Understanding Your Target Market


Most businesses believe they know exactly who their “ideal” client is, where they live, where they work, their average age,  and why they became a client.  Ninety (90%) of the time, businesses are wrong about this data.  Why?  Because they are viewing their business or service from their perspective, not their clients.

So, how do you define your target market/ future client?  The best way to do this is to survey your current clients.  Find out why they chose your firm, what they like about your services, what they like about you, and what they like about your staff. If you have a lot of reviews, then go through those reviews and look for common threads like, “empathic”, “professional,” “educated,” “thorough,” “tough”, “fair”,etc… 

If you notice that most of your reviews or survey results comment on your professionalism and education, that means your marketing campaigns and website should be geared toward promoting your education, experience and awards and less on your emotional approach.  

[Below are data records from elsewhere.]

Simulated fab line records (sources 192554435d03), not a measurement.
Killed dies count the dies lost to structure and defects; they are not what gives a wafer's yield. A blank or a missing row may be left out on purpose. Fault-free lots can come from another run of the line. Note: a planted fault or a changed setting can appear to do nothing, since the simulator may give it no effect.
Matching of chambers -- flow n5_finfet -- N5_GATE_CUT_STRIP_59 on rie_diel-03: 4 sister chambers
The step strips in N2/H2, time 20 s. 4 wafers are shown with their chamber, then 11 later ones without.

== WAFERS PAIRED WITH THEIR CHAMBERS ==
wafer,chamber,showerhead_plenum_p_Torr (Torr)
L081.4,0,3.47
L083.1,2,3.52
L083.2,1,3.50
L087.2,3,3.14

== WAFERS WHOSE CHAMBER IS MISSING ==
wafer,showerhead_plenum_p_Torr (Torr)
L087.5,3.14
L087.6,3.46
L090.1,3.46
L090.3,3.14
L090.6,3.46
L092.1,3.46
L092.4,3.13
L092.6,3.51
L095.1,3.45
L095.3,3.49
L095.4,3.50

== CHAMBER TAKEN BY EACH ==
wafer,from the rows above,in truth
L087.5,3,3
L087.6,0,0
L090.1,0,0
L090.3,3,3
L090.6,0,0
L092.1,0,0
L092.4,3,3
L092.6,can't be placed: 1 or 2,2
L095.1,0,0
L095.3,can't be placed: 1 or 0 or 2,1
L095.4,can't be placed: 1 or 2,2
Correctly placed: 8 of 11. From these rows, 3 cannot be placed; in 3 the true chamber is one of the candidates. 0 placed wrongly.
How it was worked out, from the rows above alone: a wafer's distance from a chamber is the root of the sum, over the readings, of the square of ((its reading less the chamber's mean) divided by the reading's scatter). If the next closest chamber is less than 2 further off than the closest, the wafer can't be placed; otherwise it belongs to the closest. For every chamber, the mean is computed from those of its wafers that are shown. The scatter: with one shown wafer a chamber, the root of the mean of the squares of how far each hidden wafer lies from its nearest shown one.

If you notice that most of your reviews or survey results comment on your understanding nature, empathic, etc… then you want to devote more of your marketing to emphasize your hands-on , clients are family approach. 

This is one of the most important areas to research thoroughly before you launch a marketing campaign, ad or even a new website.  Knowing why people like you and trust you is critical to successful marketing. If you skip this step and focus on why you think your clients use you, you will be missing huge opportunities!

Target marketing isn’t just about the copy, but also how you present yourself and staff in photos.  If your clients comment frequently on our professionalism, then you want to present yourself more formally with a jacket and tie and professional dressed staff. If clients like your compassionate, caring approach then a jacket without a tie may work best.

Another important step in target marketing is to look at your in-house data and compile information on what neighborhoods (zip codes) most of your current clients live.  Do you have a higher percentage of clients that are men or women? This data will help you target your marketing to the best areas for your location and also give you an idea of how far people are willing to travel to your office.

Also, if you have data on your client’s annual income and age, this gives you good information about the demographic that responds best to your business.  

By compiling this data before your draft your marketing campaign you can:

  1. Design and write ads that appeal to your ideal clients.
  2. Design your website to fit your best attributes (as defined by your clients, not you!).
  3. Strategize and budget for PPC and other campaigns based on areas and demographics that historically respond well to you.
  4. Dramatically improve your marketing results.